The story of the hack is common knowledge by now. Equifax left a sensitive server running with a known security vulnerability, which, partly due to an outdated list of computer systems administrators, the company hadn’t yet gotten around to fixing. This left the door ajar for hackers, who eagerly stepped through the opening and began plundering consumers’ personal information. They proceeded to offload consumer data, including Social Security numbers, birth dates, addresses, driver license numbers, credit card numbers, and even passport info, for more than six weeks before Equifax wised up and patched the system.
The settlement includes payouts of up to $425 million “to help people affected by the data breach,” a $100 million civil penalty, and a host of free services for those affected, such as free credit monitoring and identity restoration services. Associated Press puts the price tag at $700 million, but notes that it could be “potentially much more.” Consumer watchdog groups are largely satisfied with the unique settlement and pleased that it offers monetary reimbursements for consumers, but $700 million may prove to be a drop in the bucket for a company with a market cap of $16.96 billion.

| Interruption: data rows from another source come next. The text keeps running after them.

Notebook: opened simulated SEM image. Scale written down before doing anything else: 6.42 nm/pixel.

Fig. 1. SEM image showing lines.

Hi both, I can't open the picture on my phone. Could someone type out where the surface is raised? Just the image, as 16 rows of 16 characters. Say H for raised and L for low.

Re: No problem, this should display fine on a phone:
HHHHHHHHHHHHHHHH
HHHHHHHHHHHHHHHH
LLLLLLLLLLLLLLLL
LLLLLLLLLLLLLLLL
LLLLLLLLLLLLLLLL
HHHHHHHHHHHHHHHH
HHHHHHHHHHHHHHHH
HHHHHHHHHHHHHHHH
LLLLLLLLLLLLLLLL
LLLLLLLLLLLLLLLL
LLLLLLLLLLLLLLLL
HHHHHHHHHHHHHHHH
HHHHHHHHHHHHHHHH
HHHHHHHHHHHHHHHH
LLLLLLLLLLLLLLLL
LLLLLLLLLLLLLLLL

Investors seem to be thinking along those lines, at least. Shares of the company plummeted 30% back when the breach was disclosed, but since then they have very nearly recovered. At the time of writing, shares are trading at $140.70, just 0.5% under the $141.45 level reached just before the company announced the breach on September 7, 2017. Though costly, the settlement lifts a longstanding cloud of uncertainty from the company’s future, pleasing analysts and shareholders.
The company is slated to release Q2 earnings on Wednesday. Zack’s expects the company to year-over-year revenue to decline by 0.6% to $871.75, and adjusted earnings to drop 12.8% to $1.36 per share.